Let us find out the most popular genres of tracks purchased and listened in the USA. To answer this question, I will have to merge and aggregate data from multiple tables.

Firstly, I create a subquery joining invoice and customer tables and call it american_inv. This subquery will result in a subset of invoices made by American customers. Secondly, I merge invoice_line with track and genre tables. The resulting invoice_genre will include all the invoices along with a genre of the purchased tracks. Finally, I join american_inv and invoice_genre to get the Americans' invoices grouped by different genres. The final result of the manipulations described above is a table indicating the top 10 genres among the American customers.

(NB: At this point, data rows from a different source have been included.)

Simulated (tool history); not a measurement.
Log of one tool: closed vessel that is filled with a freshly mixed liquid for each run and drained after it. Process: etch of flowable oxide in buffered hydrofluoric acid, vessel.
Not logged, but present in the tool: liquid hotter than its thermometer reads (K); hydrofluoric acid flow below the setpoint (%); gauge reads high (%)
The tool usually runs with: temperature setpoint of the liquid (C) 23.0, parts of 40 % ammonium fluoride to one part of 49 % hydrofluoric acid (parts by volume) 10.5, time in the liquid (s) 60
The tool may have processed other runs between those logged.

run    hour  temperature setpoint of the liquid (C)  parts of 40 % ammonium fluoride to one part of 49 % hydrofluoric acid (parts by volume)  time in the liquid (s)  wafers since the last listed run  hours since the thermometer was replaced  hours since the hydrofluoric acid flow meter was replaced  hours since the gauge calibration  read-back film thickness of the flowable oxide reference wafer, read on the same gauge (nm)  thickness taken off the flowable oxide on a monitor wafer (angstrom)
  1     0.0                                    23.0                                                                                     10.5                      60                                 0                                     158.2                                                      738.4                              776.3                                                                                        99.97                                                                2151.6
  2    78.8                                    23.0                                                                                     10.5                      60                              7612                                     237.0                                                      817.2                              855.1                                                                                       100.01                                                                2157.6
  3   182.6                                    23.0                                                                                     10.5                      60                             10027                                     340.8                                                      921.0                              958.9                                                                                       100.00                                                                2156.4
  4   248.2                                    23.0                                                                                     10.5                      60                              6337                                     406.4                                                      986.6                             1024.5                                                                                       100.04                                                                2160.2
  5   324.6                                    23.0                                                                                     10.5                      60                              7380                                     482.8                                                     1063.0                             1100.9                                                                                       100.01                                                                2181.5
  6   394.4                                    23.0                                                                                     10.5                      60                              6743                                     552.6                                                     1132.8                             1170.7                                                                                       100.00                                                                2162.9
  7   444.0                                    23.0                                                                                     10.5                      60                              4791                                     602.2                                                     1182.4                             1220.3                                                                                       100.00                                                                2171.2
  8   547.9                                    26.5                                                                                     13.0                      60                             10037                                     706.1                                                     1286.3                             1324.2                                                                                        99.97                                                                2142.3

In the context of the music industry, this information may be vital to make informed business decisions about new deals with music labels, marketing campaigns, strategic development, etc.

In [4]:
query = """
WITH american_inv AS 
    (
        SELECT i.*
        FROM invoice i
        INNER JOIN customer c ON c.customer_id = i.customer_id
        WHERE c.country = "USA"
    ),
    invoice_genre AS 
    (
        SELECT 
            il.*, 
            g.name genre
        FROM invoice_line il
        INNER JOIN track t ON il.track_id = t.track_id
        INNER JOIN genre g ON t.genre_id = g.genre_id
    ),
    genre_tracks AS
    (
        SELECT 
            i_g.genre,
            COUNT(i_g.genre) n_of_tracks
        FROM american_inv a_i
        INNER JOIN invoice_genre i_g ON a_i.invoice_id = i_g.invoice_id
        GROUP BY i_g.genre
        ORDER BY 2 DESC
    )
       
SELECT 
    genre,
    n_of_tracks purchased_tracks,
    ROUND(n_of_tracks / CAST((SELECT SUM(n_of_tracks) FROM genre_tracks) AS FLOAT), 2) market_share
FROM genre_tracks;
"""

# Store query's result set as pandas DataFrame
conn = sqlite3.connect("chinook.db")
df = pd.read_sql_query(query, conn)
df_top_10 = df[:10]

df_top_10
Out[4]:
genre purchased_tracks market_share
0 Rock 561 0.53
1 Alternative & Punk 130 0.12
2 Metal 124 0.12
3 R&B/Soul 53 0.05
4 Blues 36 0.03
5 Alternative 35 0.03
6 Pop 22 0.02
7 Latin 22 0.02
8 Hip Hop/Rap 20 0.02
9 Jazz 14 0.01
In [5]:
# Create graph to visualise findings
fig = px.bar(df_top_10, x='market_share', y='genre',text='purchased_tracks',
             labels={'market_share':'Market share',
                     'purchased_tracks':'Number of purchased tracks',
                     'genre':'Genre'},
             title = 'Top 10 Genres in the USA'
            )
fig['layout']['yaxis']['autorange'] = "reversed"
fig.show()

fig = px.pie(df, values='purchased_tracks', names='genre',
             title='Top Genres in the USA',
             labels={'market_share':'Market share',
                     'purchased_tracks':'Number of purchased tracks',
                     'genre':'Genre'})
fig.show()